Postcard: A Celebration of Jack Le Goff's Life

A celebration of the late U.S. eventing coach Jack Le Goff's life brings together people with whom he trained and laughed.

Gladstone, N.J., October 20, 2009 — Jack Le Goff would have loved it.

Jack LeGoff’s Cadre Noir jacket and his boots were part of a display that included a glass of champagne and a cigarette, part of his accoutrements, and photos of him riding at Saumur, the French cavalry school. | ? 2009 Nancy Jaffer

A celebration of the late U.S. eventing coach’s life last night brought together people to whom he meant so much, at the place where many of them first came together. There were smiles, tears and memories that flowed as generously as the wine during the gathering at the U.S. Equestrian Team (USET) Foundation headquarters.

The interior of the landmark stables had been redone for the occasion, so that its brass shone and the dark wood gleamed. Every stall bore the name of a horse that had undergone training with Jack. Can you imagine if they had all been there at the same time?

The rotunda was dominated by a display honoring Jack, including his brass-buttoned black Cadre Noir jacket from his days at Saumur, the French cavalry school; his boots, a cigarette in an ashtray and a bottle of champagne. On the back wall were larger-than-life photos of Jack, which was only fitting; he was a larger-than-life kind of guy, an extraordinary figure.

He died last summer in his native France after a long illness, but the stable was so imbued with his spirit that it almost felt as if he were mingling with the 90 people who had come to pay him tribute. If you never met Jack, you can get to know him by looking at the tribute that Jim Wofford wrote about him.
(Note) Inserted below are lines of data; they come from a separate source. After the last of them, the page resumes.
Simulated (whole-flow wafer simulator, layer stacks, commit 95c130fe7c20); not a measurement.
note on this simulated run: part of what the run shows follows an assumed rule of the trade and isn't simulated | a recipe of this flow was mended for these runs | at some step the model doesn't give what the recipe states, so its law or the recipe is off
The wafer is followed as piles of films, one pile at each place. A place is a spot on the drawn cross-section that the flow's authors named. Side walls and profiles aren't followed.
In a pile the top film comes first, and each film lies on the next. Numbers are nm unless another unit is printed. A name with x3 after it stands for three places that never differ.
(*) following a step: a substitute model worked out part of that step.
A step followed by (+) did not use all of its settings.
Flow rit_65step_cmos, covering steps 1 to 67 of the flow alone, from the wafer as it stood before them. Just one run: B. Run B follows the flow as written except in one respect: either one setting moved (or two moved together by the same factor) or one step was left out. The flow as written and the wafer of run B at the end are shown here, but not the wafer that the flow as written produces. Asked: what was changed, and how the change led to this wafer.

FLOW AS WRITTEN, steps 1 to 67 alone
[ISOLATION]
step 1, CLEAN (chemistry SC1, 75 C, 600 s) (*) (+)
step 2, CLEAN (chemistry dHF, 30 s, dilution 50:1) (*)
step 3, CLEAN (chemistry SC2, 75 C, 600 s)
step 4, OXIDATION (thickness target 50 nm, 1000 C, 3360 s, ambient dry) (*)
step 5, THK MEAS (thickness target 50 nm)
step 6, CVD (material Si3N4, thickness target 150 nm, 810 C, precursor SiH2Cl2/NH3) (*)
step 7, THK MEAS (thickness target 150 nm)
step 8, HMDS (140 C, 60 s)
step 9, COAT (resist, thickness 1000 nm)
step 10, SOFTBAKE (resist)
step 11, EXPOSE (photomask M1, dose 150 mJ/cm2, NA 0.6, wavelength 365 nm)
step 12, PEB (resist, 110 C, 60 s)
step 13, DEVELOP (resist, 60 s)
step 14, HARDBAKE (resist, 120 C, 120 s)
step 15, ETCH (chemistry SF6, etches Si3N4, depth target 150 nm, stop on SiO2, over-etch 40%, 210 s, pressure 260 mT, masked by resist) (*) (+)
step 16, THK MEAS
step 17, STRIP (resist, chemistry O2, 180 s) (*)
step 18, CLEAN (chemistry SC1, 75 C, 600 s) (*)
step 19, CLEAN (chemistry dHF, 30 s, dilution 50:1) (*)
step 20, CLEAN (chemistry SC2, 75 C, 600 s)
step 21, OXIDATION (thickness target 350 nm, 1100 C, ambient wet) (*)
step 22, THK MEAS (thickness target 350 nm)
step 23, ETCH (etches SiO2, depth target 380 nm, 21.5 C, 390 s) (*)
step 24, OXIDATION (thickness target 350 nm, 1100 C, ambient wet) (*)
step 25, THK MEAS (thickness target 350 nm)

Jim, an Olympic medalist who trained long and hard (like all his contemporaries) under Jack’s tutelage, was filled with feeling as he read his heart-felt words. Jim’s a pretty tough guy, coming from cavalry stock, so his need to pause and gather himself several times underlined how much Jack had meant to him.

Part of the remarkable group of riders and others associated with Jack who turned out for his memorial. Flanking Patrick Lynch, who began working for the USET in 1971, are America

David O’Connor, one of Jack’s last working students in the days when the USET eventing operation was in Hamilton, Mass., was similarly affected. These are two men who have seen much and been through more, but their poignant reaction was understandable as they and their audience rode a wave of emotion through the second-floor trophy room, filled with mementoes of their success and Jack’s career.

The tribute portion of the program ended with David opening a bottle of champagne using a large knife that doubled for the more customary sword. He did a good job; I imagine he saw Jack do it many times; the technique likely was just another thing he learned from the master.

Before and after the ceremonies, I asked people to share their memories of Jack. Michael Page, who served as U.S. chef d’equipe after Jack retired and through the 1992 Olympics, knew Jack before any of the others, since he was a student at Saumur in the 1950s. I’ll let him tell about Jack in his own voice; in this soundbyte, he’s referring to exercises performed while the horse is tethered between pillars. You may be more familiar with such airs above the ground as the capriole and levade from watching the Spanish Riding School horses.

Susan Smith, Jack

I also spoke with Susan Smith, Jack’s partner who shared two decades with him. As we chatted, her devotion to him still showed.

Jack was a man of Gallic charm and strong beliefs; a diligent disciple of the work ethic, but someone who knew how to enjoy leisure time.

Jim Wolf, the U.S. Equestrian Federation’s director of sport programs who organized the evening, worked for the USET as director of eventing after Jack left, but was friendly with him. He remembered when Jack hired a mariachi band to serenade them while they were shooting in Mexico.

“We were in the middle of nowhere and all of a sudden we see this station wagon pull up,” said Jim, recalling his astonishment as the musicians clambered out. “That was Jack; he did everything with style.”

Malcolm Hook came all the way from Oregon to attend the memorial.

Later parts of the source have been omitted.